CommenTerry: Volume Sixty-One | Eastern North Carolina Now

    Publisher's note: The author of this post is Dr. Terry Stoops, who is the Director of Education Studies for the John Locke Foundation.

The school crime problem and the school choice solution


    Today, the National Center for Education Statistics (NCES) released Indicators of School Crime and Safety: 2014, a report that assembles data from a variety of sources to assess the relative safety of public schools in each state.

    In 2013, 6.9 percent of public high school students in North Carolina reported being threatened or injured with a weapon on school property at least one time during the previous 12 months. A number of other states in the South, including Tennessee, Mississippi, and Louisiana, reported much higher rates. Additionally, around one in five North Carolina students said that they were bullied on school property in 2013.

    The presence of illegal drugs continues to be an issue in America's public schools. Nearly one quarter of high school students reported that illegal drugs were made available to them on school property. The percentage of public high school students who reported using marijuana at least one time during the previous month was a 23 percent. Shockingly, 32 percent of North Carolina students reported using alcohol during the same period.

    The most disturbing statistic is the percentage of teachers who agreed that student misbehavior and student tardiness and class cutting interfered with their teaching. Although the data are somewhat dated, 40 percent of North Carolina teachers reported that student misbehavior interfered with their teaching. Another 37 percent identified student tardiness and class cutting as a problem. Both percentages are consistent with the national average.

    The only bright spot was that there were very few reported firearms incidents at North Carolina public schools. Only 11 cases were reported in 2013. Our state's incident to student ratio, 0.7 incidents per 100,000 students, was one of the lowest in the nation.

    Threats, bullying, illegal drugs, and disruptive students in public schools are a few of the many reasons why school choice is thriving in North Carolina and beyond. Obviously, charter and private schools are not immune from school crime and violence, but incidents appear to be less prevalent than in district schools. In fact, the NCES's 2012 Parent and Family Involvement in Education Survey (PFI-NHES) found that parents of children who attended a public school of choice or private school were more likely to be very satisfied with the order and discipline at their school compared to parents of assigned public school children.

    Furthermore, an increasing number of parents are removing their children from potentially harmful school environments by choosing homeschooling. According to the 2007 PFI-NHES, 21 percent of parents chose to homeschool their children out of concern for the school environment, which was second only to the 36 percent of home educators who wanted to provide their children religious or moral instruction.

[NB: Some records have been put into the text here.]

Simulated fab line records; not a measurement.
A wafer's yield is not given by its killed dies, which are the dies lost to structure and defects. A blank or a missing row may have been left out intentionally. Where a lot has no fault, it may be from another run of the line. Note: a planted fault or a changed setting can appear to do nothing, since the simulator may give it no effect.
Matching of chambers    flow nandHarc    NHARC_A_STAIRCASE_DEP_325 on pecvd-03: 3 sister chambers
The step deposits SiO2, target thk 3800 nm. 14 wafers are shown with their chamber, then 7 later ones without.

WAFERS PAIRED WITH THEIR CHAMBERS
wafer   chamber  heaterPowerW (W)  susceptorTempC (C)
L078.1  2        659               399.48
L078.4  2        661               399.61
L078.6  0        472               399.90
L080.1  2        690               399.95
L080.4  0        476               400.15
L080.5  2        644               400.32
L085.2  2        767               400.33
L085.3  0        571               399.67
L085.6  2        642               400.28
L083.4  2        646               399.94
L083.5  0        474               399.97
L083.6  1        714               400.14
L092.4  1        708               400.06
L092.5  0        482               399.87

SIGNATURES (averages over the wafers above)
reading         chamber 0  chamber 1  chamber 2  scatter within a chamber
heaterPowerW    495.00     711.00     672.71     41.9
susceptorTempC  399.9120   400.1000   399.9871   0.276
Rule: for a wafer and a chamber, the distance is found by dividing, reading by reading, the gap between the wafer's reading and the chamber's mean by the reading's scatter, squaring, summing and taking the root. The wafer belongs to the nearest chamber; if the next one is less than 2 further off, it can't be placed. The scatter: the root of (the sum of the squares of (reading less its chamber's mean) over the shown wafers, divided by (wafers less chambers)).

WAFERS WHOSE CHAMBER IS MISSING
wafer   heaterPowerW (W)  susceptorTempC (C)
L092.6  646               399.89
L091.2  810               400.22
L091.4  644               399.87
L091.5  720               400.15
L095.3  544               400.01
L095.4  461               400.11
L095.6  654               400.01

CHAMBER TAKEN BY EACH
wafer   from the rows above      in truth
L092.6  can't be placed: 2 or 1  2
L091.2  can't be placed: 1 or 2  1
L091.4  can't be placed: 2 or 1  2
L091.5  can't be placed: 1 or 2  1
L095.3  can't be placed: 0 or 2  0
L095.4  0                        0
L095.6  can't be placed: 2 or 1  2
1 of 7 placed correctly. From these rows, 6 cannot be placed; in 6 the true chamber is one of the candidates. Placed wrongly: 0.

    It is despicable that district schools force mainly low and middle class children, who have been victimized in their assigned school, to remain in that environment. Give those parents options so that their children have an opportunity to focus on learning, not looking over their shoulder.

Acronym of the Week

    NCES — National Center for Education Statistics

Quote of the Week

    "Yeah, how about it, teach? You got a big mouth. Tell me to do this, do that. Are you big enough to take me to the principal's office? Because that's what you're gonna have to do. Take me. So, come on! Take me! Come on!"